Snarling at the letter writer (‘The well-being of a people depends ultimately on the masses,’ March 19) with such zeal in the editorial (‘The well-being of the masses,’ March 27), though well written, does not accomplish anything productive. The arguments against the letter writer’s premise are not well thought out and are but vague thrusts to bore holes.
I would lean towards the ‘elites’ who have migrated, simply because for a lot of us Guyanese the world is a global community, and nationalistic sentiments are but nostalgic ‘rum gaffs.’ Ramphal is one of the global leaders in the United Nations-sanctioned organization called the Commission for Global Governance, which drafted a paper called ‘Our Global Neighborhood’; Dr Shahabuddeen served on the World Court in the Hague; ex-Finance Minister Carl Greenidge served as Deputy Secretary General of the ACP; and Shridath Ramphal was Secretary General of the Commonwealth.

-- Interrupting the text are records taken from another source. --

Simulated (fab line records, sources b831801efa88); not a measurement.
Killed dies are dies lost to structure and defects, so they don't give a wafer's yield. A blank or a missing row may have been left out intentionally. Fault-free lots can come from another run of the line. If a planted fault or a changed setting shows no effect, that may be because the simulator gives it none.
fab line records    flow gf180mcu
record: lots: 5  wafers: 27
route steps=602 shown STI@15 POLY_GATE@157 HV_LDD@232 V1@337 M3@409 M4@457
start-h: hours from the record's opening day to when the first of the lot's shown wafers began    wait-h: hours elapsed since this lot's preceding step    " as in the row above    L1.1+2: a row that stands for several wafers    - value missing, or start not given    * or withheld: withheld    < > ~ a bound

My point is that I suspect Guyanese have developed a globalist world view, as opposed to a nationalist perspective. This could have been out of necessity, as we seem to be a migrant nation.
We have large pockets of hybrid-Guyanese all over the world.
This places us as a nation in a wonderful place − to push the globalist agenda. Of course Ramphal is already doing that. Every other Guyanese should be urged to jump on that train and shoot for the global stars. Only then would we truly find our identity in the fabric of global humanity as one people, one nation, with one destiny.
In terms of the ancient distinction of society into ‘elites’ and ‘masses,’ I would urge the Editor who penned this editorial to take off the old tiresome blinkers and look at the new world. The guy on Regent Street is not a member of the ‘masses.’ He is an individual human being. And his place in the global village works wonders for the world. He is on par with Ramphal and Shahabuddeen and Greenidge and Jackson and Jagdeo, who is now flaunting himself in the Middle East.
Shaun Michael Samaroo
It was the letter writer, not the editorial writer who made a distinction between ‘elites’ and ‘masses.’ The editorial said the premise that “Messrs Ramphal, Jackson et al represent an intellectual elite and privileged class intent on preserving the status quo at the expense of the working class… is a curious assumption, especially when we consider that most of us are of humble origin, with our roots in slavery and indentureship.”